Figure 4. Liquid potentials of the negolyte (ε-), posolyte (ε+) and stack voltage during the first cycle. All liquid potentials are against the potential of the pristine 50%/50% V3+/ V4+ solution.

The data shown in Figure 4 shows the liquid redox potentials of the solutions (ε- and ε+) and stack voltage as a function of capacity in the first cycle where the vanadium is charged from its pristine state (50%/50% V3+/V4+) to 100% SOC. The charging is 3.75 A constant current followed by constant voltage (9.6 V) and finally terminated by a cut-off current of 0.5 A.

It is seen that the negolyte and posolyte potentials decrease/increase slowly from values of about 0 V (vs. εV3/4+ because the pristine vanadium solution is used as reference solution in the OCV cell). A large decrease and increase is observed at 770 mAh and 718 mAh for the negolyte and posolyte, respectively. This plateau is related to charging V4+ to V3+ and V3+ to V4+ on the negative and positive side, respectively.

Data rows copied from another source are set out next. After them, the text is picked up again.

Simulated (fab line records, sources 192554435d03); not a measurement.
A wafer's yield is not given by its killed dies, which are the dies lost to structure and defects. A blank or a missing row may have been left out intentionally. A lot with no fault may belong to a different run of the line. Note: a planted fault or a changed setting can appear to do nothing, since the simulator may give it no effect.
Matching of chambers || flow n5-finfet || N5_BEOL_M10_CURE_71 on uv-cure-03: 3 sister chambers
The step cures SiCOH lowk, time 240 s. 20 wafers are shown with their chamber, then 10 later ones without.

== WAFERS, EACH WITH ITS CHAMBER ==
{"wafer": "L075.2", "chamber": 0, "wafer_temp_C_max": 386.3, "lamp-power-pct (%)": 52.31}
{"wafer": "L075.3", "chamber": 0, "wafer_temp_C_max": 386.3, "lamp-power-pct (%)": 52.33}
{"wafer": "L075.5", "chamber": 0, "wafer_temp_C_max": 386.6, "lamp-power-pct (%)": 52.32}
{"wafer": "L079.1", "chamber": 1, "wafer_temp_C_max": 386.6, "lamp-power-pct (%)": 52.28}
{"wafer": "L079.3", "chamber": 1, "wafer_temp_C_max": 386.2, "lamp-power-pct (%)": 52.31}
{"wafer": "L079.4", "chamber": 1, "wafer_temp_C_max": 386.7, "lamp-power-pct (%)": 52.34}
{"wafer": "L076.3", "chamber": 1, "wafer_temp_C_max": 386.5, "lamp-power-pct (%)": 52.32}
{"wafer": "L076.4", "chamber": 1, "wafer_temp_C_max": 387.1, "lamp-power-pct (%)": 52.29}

In the ideal case where the pristine V3+/4+ solution is fully balanced 50%/50%, there is exactly 210 mL of electrolyte in each reservoir and the membrane in the stack is fully selective (i.e. no vanadium cross-over) this number should be identical and half of the theoretical capacity of 1501 mAh/2 = 750 mAh. It is out of the scope of the present white paper to understand this difference in detail. However, from specs of the vanadium electrolyte, it should be balanced within ±2% and volumes are measured with < ±1% accuracy and cannot explain the difference. Oxygen/air in the (negative side) reservoir should have little effect as air only reacts with V2+, but could nonetheless explain the slightly larger value for the negative side. However, most likely is that it is due vanadium cross-over. All vanadium species are positively charged and for this reason migration will be from the positive side to the negative side during the first initial charging cycle. As seen from Figure 4 larger quantities are reduced on the negative side.

Another example of the unique information and benefits from mapping out liquid potentials is shown in Figure 5, which shows the negolyte, posolyte, and stack voltage (ε-,ε+, and Ustack) during charge and discharge for cycles 3, 25, 60 and 180. The purpose of this example is to demonstrate that by mapping out the liquid levels it is possible to explain the behavior of the capacity fades/increases shown in Figure 3.

During the repeated cycling of the battery, it is obvious that vanadium quantities on each side are changed either by vanadium cross-over inside the stack or by external change of the volumes on each side. Hereby one side becomes the capacity limiting side and determines the overall capacity of the battery. However, as the vanadium concentrations are different on each side, it is not possible just from the volumes on each side to determine the vanadium capacity; however, these can be observed from the liquid potentials.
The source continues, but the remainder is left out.